When performing the call around, sometimes the caller pretends to be a potential guest inquiring about the prevailing rate and availability at the other hotel, though more than likely, the caller may choose to identify what hotel they represent and even offer to share their hotel’s selling rate and projected occupancy for the evening in exchange for the same information from the other hotel. Such a tactic often takes the mantra of, “If you tell me yours, I will tell you ours.”

A faulty tactic

My professional experience over the years leads me to believe that this approach to keeping tabs on your competitive set (“compset”) is unreliable and rife with misleading intelligence. I cannot recall a time when my hotel ever supplied correct rate and occupancy information to another hotel directly. We always fudged the numbers one way or another depending on the projected demand for the evening.

If we were close to selling out and didn’t want to accept any overflow, we would always supply artificially high numbers so we could drive up average room rate perception among our competitors for the evening and justify quoting a higher rate to the few walk-ins that we would accept. If we had a glut of rooms that we needed to sell, we would quote artificially low rates and occupancy hoping to either pick up some overflow or walk-ins or to drive down the average rate being quoted to potential guests by our competitors. Either way, we never gave them the straight story.

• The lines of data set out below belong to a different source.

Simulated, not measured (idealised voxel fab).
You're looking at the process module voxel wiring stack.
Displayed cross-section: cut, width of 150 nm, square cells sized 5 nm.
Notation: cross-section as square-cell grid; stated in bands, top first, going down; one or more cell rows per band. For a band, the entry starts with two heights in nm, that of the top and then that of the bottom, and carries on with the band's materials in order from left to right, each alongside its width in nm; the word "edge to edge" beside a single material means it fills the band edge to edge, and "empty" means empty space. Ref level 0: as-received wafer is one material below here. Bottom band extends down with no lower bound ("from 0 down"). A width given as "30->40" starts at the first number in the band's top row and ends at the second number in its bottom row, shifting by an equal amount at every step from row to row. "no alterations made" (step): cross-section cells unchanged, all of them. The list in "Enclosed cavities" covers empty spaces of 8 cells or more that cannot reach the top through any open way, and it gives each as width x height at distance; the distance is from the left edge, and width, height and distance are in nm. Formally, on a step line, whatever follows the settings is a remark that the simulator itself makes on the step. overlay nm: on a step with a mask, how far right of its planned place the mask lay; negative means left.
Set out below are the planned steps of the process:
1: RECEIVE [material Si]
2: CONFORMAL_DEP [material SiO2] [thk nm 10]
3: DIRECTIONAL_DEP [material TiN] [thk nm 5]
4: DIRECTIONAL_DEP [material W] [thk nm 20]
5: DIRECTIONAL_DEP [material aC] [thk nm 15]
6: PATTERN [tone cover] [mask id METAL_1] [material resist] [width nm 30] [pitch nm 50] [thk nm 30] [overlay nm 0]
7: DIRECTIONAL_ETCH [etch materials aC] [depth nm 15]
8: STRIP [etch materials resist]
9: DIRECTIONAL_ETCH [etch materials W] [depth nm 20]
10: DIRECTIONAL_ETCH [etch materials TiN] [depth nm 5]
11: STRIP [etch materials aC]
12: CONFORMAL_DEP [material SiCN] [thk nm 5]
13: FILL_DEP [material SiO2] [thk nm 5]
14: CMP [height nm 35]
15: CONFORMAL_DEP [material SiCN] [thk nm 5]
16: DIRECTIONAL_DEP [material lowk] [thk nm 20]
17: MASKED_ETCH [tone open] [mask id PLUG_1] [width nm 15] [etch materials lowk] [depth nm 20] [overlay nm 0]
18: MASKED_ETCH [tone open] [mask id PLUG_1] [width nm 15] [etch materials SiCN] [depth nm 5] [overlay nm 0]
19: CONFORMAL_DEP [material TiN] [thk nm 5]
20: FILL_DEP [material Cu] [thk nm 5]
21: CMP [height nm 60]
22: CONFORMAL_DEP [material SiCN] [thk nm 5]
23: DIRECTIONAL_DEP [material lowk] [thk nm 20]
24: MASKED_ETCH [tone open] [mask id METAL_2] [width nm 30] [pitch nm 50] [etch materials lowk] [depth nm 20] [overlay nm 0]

In reality, I am pretty sure that they never gave us correct information either. Instead, it seems that all competing hotels were engaged in a huge waste of time and manpower to obtain unreliable data. We then based our short-term selling strategies off of this unreliable data, as did our competitors.

An illegal tactic?

What most hoteliers may not realize is that the practice of calling around to other hotels to obtain this data can be considered an illegal business practice and in violation of federal antitrust regulations designed to promote fair and open trade amongst competitors. The reason for promoting open competition is the belief that it motivates both producers to manufacture better products and sellers to sell these products or services at lower prices, thus benefiting consumers. Within the United States, both the Sherman Antitrust Act (1890) and the Clayton Act (1914) form the basis for such antitrust regulation. Penalties for violation of antitrust laws can be significant and may include court ordered dissolution or divestiture of a business, criminal penalties (jail and/or fines for owners or operators), and treble damages paid to injured plaintiffs.

What hoteliers should realize is that by calling around to inquire of rates and occupancy could be considered as collusion, a per se antitrust violation intended to restrain free competition. Per se violations are violations that are always illegal, regardless of intent. Similarly, anytime managers or owners gather together in a common environment (such as at hotel association events), they must also refrain from discussing or sharing prevailing rates, occupancies, ADR, RevPAR, GoPAR, Yield, or other operational statistics amongst themselves. Such actions could be construed as potential price-fixing agreements (or invitations to engage in such) intended to drive up room rates and potential profits at the expense of consumers.

Large fines for violations

In recent years, many governments throughout the world have been pursuing antitrust violations by hotels. In August 2011, the owner of three hotels and a management company in Connecticut agreed to pay, as part of a settlement, $50,000 in fines and to stop calling other hotels to learn their occupancy and room rates. The Connecticut Attorney General described the call around practice as “price fixing”. Just 16 months prior, the same Attorney General’s office settled with another hotel for similar violations. In November 2005, six luxury hotels in Paris were fined a total of 709,000 Euros for colluding on their business and marketing plans on a weekly and monthly basis in order to shift prices to higher levels. The managers spent considerable time on email and in meetings exchanging information in an attempt to fix prices.

Information that is not illegal

So, if sharing rate, occupancy, and other performance data directly with other hotels might be considered “collusion” or “price fixing” and hence illegal, where can hotel managers legally obtain critical information for benchmarking purposes? The answer is two places, the Internet and through industry research organizations and associations such as Smith Travel Research, Convention and Visitor Bureaus, Chambers of Commerce, your state’s lodging and tourism office or association, and even the American Hotel & Lodging Association.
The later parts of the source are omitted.